From a rebel its final on black vinyl
Soul, rock and roll comin’ like a rhino     (Rebel Without a Pause)

Because I’m militant
Posing a threat, you bet it’s fuckin’ up the government    (Black Steel in the Hour of Chaos)

The hardest hitting and best hip-hop LP I’ve ever heard, Public Enemy It Takes a Nation of Millions to Hold us Back* will forever be associated with Dire Straits for me.  True story.  Now Chuck D never played steel guitar whilst wearing a headband and Mark Knopfler was not well-known for his incendiary raps about black nationalism, but the association is real for me.

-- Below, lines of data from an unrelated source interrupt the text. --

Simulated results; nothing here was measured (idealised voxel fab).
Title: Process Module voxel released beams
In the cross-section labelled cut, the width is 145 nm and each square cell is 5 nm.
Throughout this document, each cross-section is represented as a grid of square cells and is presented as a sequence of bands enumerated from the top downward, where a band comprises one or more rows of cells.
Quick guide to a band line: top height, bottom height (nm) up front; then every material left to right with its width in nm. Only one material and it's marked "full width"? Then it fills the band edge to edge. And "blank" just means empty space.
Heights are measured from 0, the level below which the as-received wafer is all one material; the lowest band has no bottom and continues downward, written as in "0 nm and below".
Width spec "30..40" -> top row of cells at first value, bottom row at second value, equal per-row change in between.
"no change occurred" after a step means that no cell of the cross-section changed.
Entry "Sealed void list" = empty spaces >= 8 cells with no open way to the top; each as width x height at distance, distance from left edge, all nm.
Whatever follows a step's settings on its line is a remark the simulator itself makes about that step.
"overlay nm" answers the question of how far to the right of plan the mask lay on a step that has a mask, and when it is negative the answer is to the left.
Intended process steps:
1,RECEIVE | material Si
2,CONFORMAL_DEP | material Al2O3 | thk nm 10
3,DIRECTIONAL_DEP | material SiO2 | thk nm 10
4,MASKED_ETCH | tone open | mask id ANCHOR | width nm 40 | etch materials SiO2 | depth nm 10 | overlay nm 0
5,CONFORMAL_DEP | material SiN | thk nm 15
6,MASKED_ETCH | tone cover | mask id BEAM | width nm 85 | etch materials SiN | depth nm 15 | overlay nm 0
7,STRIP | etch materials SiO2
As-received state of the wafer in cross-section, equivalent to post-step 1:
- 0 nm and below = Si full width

The week before the Use Your Illusions albums were released I found myself in my native Carmarthen with some dinero in my pocket and treated myself to two new cassettes, the brand-new In Every Street** and, on a whim, because I was a huge Beasties and Run DMC fan AND because I always loved their logo^*, Public Enemy Nation of Millions.  I Got both the suckers home and grooved a little despondently to the sub-par Dire Straits LP and put the Public Enemy on and … got scared.

I had genuinely never heard anything like it in my life.  I thought I knew hip-hop; I actually knew the square root of sweet fuck-all.  I can’t describe how the sound both attracted and repulsed (magnetic) me – I had never heard such density in music, such a level of stridency, intensity and carefully marshalled chaos.  Producers, The Bomb Squad did a hell of a job, I’ll go on record and say that Hank Shocklee is a straight up genius.  The sound is  as confrontational as the message; we get shards of hectoring dialogue, sirens, stabs of guitar, some rampant tomfoolery, some very unforgiving beats and some diamond hard rapping – it’s angry, barely contained and just spits at any sonic orthodoxy.  It bore no resemblance to anything from my world at that point.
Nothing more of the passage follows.